For a pitcher, there are so many factors that go into getting strikeouts. Command, control, velocity, movement, deception, entropy. Generally, reduced to a single pitch, these things can factor into a pitcher generating a swing-and-miss. By conventional wisdom, this means that the more swings and misses a pitcher gets, the more strikeouts they’ll get.
This piece started with a questioning of the correlation between swings and misses (SwStr%) and strikeouts (K%). Examining an extended sample from this season tells us that the correlation is pretty strong (r = .81), giving us the obvious answer of yes, more swinging strikes results in more strikeouts. But that brings us the second question that almost always comes up when examining correlation levels: who are the outliers?
The strong correlation between swinging-strike percentage and strikeout percentage gave the opportunity of performing linear regression analysis. In simpler terms, turning swinging-strike percentage numbers into strikeout percentage numbers. The formula for our “expected” strikeout percentage ended up being swinging-strike percentage multiplied by a coefficient of 1.77.
Finding the differentials between the expected strikeout percentage and actual strikeout percentage, we have the outliers. Among the top over-performers are Chris Sale (+10.4 percent), Brad Peacock (+10.0 percent), Gerrit Cole (+9.7 percent), Rich Hill (+9.7 percent), and Brandon Woodruff (+9.4 percent). As for the top under-performers, there’s Sandy Alcantara (-3.2 percent), Brett Anderson (-2.1 percent), Zack Godley (-1.8 percent), Nick Margevicius (-1.6 percent), and Griffin Canning (-1.6 percent).
While this analysis is useful, there are multiple caveats to it. There are other factors that go into a strikeout outside of swinging-strikes. Luckily, there has been past research to try and improve the predictors of strikeout percentage, such as this piece from Mike Podhorzer over at RotoGraphs. Using metrics such as strike percentage, looking strike percentage, swinging strike percentage, and foul strike percentage, he was able to develop an expected strikeout percentage number that correlates to actual strikeout percentage better season-to-season better than actual strikeout percentage.

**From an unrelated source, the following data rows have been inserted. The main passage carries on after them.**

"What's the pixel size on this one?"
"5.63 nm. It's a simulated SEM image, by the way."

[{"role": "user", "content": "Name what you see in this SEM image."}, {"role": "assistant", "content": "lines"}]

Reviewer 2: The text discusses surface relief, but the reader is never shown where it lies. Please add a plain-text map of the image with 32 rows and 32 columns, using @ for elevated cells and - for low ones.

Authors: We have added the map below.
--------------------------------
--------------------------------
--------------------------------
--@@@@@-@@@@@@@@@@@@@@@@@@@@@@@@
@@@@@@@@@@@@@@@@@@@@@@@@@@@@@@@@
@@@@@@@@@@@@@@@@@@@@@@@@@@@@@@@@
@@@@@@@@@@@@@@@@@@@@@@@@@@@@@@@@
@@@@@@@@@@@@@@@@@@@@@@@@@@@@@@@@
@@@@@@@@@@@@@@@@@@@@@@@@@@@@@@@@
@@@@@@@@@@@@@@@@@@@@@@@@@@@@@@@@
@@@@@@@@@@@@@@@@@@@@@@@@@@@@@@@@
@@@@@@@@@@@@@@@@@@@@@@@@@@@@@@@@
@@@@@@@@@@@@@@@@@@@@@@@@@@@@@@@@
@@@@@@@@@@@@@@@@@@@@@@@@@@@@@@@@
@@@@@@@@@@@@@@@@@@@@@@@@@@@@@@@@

“So in my data set, the YoY correlation of xK% was slightly higher than K%, both of which are pretty high. All the strike/strike type components also have high correlations, with swinging strike rate being the most stable skill.”
Using pitchers from this season as the sample, the correlation between actual strikeout percentage and Podhorzer’s expected strikeout percentage are pretty fantastic (r = .96), leaving a small amount of outliers that include: Cole (+3.1 percent), Frankie Montas (+2.8 percent), Derek Holland (-3.9 percent), and Homer Bailey (-3.5 percent).
This bring us to the hypothesizing stage. What causes pitchers to over/under perform their strikeout numbers? The first thing I thought of was an inefficient distribution of swinging strikes. Getting swinging strikes late in a count (lets say two-strikes) is more important than getting strikes early in a count (non-two-strikes).
The league-average swinging-strike percentage comes in at 12 percent. In non-two-strike counts it drops down to 10.7 percent. In two-strike counts, it sits at 15 percent. When comparing actual strikeout percentage and expected strikeout percentage to how swinging strikes are broken down in counts, it becomes more clear through correlations.
- Non-2-Strike SwStr% to K%: 0.73
- 2-Strike SwStr% to K%: 0.75
- Non-2 Strike SwStr% to xK%: 0.80
- 2-Strike SwStr% to xK%: 0.72
Expected strikeout percentage doesn’t seem to correctly weigh swinging strikes by count, as the correlation is higher than when it’s matched up with actual strikeout percentage.
To understand swinging strikes broken by counts better, we’ll look at the correlations between the two. For the most part, pitchers distribute their swinging strikes to a somewhat even extent, with the correlation coefficient coming in at a steady (r = .51).
This still leaves room for plenty of outliers though. Among qualified pitchers, the biggest standout is Homer Bailey, who’s swinging-strike percentage is actually higher in non-two-strike counts (11.8 percent) than in two-strike counts (11.5 percent). The 0.3 percent differential may not sound like a lot, but it’s important to remember that the league on average gets 4.3 percent more swinging strikes in two-strike counts than in non-two-strike counts.
In what I thought to be non-surprising, Bailey was also the second biggest under-performer in actual strikeout percentage. Because of this matchup, I decided to evaluate this in a larger sample.
Looking back to the simple expected strikeout percentage derived from swinging-strike percentage, we see that the outliers there matchup decently with the outliers in the non-two-strike/two-strike swinging-strike percentage differential (r = .27).
Then looking to Podhorzer’s expected strikeout percentage, the same can be said, but even to a larger extent (r = .48).
Now, I can’t say exactly how pitchers who hurt from an inefficient distribution of swinging strikes can solve their issues. Maybe there are some out there that hold their best non-contact offerings too much late in counts for unknown reasons. Maybe their are some that suffer command issues. Maybe it could be a sequencing issue. All we know is that there are pitchers out there that do this and it could be feasible that their issues, if solved, could help them add a couple percentage points to their strikeout-rate.